To live in the modern world, you must abide by the current unseen rules that society requires you to follow. These rules exist in different forms: social cues, attitudes, beliefs, behaviors, etc. I could talk about all of those forms, but I am currently fixated on one-for that one seems to also fixate on me: the modern beauty standard and the crushing weight of having to constantly navigate your way around different videos, websites, and articles on how to perfectly alter your body and face in order to be socially bearable to look at.
The way I see things, unattractiveness and peace are two things that are impossible to coexist in the same timeline. Well, of course, it's quite hard to achieve peace when you're ugly-especially if you're fat. The attractiveness scale of your face is immediately terminated when you are fat. You cannot be pretty when you're a big person, for there will be constant snide remarks that trail after you on whatever road you walk.
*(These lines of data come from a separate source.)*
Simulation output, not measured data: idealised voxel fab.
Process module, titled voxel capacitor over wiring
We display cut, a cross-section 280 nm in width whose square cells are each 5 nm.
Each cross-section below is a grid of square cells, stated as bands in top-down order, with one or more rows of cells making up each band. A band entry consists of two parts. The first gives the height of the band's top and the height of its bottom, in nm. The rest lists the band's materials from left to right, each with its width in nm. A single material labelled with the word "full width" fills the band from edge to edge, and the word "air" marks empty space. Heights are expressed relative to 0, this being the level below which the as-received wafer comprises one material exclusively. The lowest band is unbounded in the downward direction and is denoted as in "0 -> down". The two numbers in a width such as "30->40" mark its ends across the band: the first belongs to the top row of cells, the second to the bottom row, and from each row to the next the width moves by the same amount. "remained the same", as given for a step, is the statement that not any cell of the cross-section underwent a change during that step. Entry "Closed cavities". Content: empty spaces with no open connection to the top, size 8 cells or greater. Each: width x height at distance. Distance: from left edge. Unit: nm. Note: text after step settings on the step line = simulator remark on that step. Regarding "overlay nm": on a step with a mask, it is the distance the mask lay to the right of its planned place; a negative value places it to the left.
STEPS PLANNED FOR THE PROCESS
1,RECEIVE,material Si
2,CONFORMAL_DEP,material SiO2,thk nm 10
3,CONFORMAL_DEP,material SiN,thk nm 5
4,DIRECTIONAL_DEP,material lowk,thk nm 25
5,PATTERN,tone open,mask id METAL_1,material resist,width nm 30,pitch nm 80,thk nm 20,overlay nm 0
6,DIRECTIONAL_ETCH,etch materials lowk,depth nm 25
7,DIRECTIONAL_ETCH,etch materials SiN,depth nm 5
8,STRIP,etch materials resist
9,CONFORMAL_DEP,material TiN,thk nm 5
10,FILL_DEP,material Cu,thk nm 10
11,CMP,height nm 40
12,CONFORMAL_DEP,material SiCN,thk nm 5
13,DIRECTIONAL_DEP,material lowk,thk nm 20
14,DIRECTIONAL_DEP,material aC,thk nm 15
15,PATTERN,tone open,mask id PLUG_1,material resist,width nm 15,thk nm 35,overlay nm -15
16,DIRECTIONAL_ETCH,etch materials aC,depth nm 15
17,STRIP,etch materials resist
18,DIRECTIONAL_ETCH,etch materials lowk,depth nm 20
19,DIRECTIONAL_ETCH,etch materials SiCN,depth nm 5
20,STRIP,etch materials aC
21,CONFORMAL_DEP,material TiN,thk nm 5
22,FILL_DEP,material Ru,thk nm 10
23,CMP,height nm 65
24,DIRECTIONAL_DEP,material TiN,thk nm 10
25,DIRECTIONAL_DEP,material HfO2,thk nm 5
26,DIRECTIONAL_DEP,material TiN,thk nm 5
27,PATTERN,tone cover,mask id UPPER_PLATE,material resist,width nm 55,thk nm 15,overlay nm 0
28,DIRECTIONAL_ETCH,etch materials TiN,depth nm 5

When you're a person outside of society's ratio, you'll face nothing but simultaneous advice and comments on how to lose weight and be "healthy." Throughout life, I have lost the very definition of the word "healthy." I am uncertain of what it actually stands for. Is being skinny the only key to opening the door to a healthy life? Is weight loss really necessary to be considered healthy? If so, then does it mean that no matter how much you exercise, eat your greens, avoid chain smoking, and steer clear of alcoholic beverages-if you still have a big tummy, thunder thighs, love handles, and double chins-if you're fat, you are still in a state where your health is declining?
If that is the case, then that means all fat people are doomed to die and are just counting the days until they are laid inside their triple-extra-large coffins and buried six feet under and away from the world... If that is the case, then I must be dying, then.
Even in the aspect of personalities, fat people are limited to accessing only a few characteristics. Your weight limits your attitude. A prime example of this is how the media portrays fat celebrities and characters. They are often the ones who cast joy toward the dull uprising of a narrative. They are the fat funny friends, the comedians, the only ones who radiate positivity in a film or show. It is not deemed interesting if a fat person is depressed-otherwise, they are just considered the annoying ones; the ones who are least liked by luck... those whom beauty resents but comedy seems to favor.
I've tried to convince myself that I don't care-that I'm above all this. That I don't need anyone's approval to feel at home in my body. But the truth is, it gets exhausting. It's hard to love yourself in a world that insists you are only lovable under certain conditions. When every glance in the mirror feels like a negotiation. When going out in public feels like performance art. Eating a meal in front of others feels like proof of guilt.
The beauty industry thrives on insecurity. The wellness industry thrives on shame. Both sell transformation not for the sake of health, but for the illusion of acceptance. They have convinced millions of us that we are "works in progress," that we must shrink ourselves to fit into a mold that was never meant to hold diversity in the first place.
But what if we stopped trying to be "bearable to look at"? What if our goal wasn't to be seen as beautiful, but to simply be seen-fully, wholly, as we are? What if health could mean presence, joy, flexibility, connection-things that can exist in bodies of every shape and size?
I don't have all the answers, and maybe I never will. But I do know this: we deserve to live lives that aren't measured by our reflection in a mirror. Maybe peace isn't found in changing ourselves to be accepted, but in learning to exist without apology. And maybe-just maybe that's enough.